Page MenuHomePhabricator

Proof of Concept: Train Health Dashboard
Open, LowPublic

Description

What?

During the WE5-WE6 offsite, there was an insightful discussion between myself, @dancy, @brennen, and @jeena regarding what we examine following a train deployment or backport. I would like to attempt creating a dashboard that serves as a useful reference point for both train conductors and deployers alike. In other words, a single source of truth to answer the question: did that go smoothly?

Why?

At present, deployers, train conductors, and SREs lack a unified perspective on post-deployment health across production systems. This fragmentation results in several challenges:

  • Misaligned understanding: Different teams interpret deployment success through different angles
  • Information silos: Critical information remain scattered across dashboards and monitoring systems (including logspam)
  • Slower incident response: Teams may context-switch between dashboads/systems to obtain a comprehensive picture

By establishing a single point of reference, we enable deployers and train conductors to develop a shared understanding and visibility of what has occurred in production, on par with how SREs monitor systems. This unified dashboard can incorporate links to subsystems, allowing teams to zoom in and out between high-level and detailed component-level health indicators.

Note: scap has been effective at detecting deploying issues; this dashboard would complement that by providing broader post-deployment visibility.

Requirements

Panels
ΤΒΑ

Event Timeline

JMeybohm edited projects, added ServiceOps-Mediawiki; removed serviceops.
JMeybohm added a project: ServiceOps new.
JMeybohm moved this task from Inbox to Backlog on the ServiceOps new board.

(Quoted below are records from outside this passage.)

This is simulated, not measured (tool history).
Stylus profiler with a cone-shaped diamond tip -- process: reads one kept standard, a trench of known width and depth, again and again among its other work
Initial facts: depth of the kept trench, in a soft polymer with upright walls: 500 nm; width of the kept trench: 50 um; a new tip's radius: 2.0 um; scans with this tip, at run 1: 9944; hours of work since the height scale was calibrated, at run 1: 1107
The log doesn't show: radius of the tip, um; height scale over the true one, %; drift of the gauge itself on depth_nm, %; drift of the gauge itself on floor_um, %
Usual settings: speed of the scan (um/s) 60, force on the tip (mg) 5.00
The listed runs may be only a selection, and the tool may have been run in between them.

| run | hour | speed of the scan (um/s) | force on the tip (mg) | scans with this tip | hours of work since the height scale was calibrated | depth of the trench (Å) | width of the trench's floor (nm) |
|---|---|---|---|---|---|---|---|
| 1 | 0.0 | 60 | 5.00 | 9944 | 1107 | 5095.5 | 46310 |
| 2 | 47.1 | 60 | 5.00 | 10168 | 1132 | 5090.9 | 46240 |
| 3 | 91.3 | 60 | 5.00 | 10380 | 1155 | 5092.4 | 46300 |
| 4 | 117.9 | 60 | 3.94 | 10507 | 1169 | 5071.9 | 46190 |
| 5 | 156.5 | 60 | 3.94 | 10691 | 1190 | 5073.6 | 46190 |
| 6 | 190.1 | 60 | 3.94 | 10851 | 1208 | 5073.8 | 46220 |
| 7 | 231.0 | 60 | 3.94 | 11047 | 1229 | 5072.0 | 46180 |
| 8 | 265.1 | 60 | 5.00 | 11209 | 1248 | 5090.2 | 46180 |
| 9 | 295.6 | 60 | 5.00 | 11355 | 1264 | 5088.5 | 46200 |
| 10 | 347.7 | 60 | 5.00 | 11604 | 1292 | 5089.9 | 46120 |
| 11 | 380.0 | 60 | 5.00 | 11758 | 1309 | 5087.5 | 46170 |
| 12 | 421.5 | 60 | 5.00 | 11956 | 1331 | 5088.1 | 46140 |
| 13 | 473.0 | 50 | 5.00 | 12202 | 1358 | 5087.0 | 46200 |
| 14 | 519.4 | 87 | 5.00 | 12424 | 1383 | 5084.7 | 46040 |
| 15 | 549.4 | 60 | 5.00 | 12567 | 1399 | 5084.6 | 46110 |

Tyler and I talked about it earlier this week. I am always looking at the MediaWiki log buckets on https://grafana.wikimedia.org/d/000000102/mediawiki-production-logging , a dashboard I have tweaked a few more times.

  • the breakdown per severity would shows spike in non error levels could be the sign of an actual issue which is otherwise filtered out in the OpenSearch dashboard we use.
  • the per channel histogram and filtering per channel let me easily pinpoint which log bucket is the source. That is dramatically faster to do it there than in OpenSearch dashboard.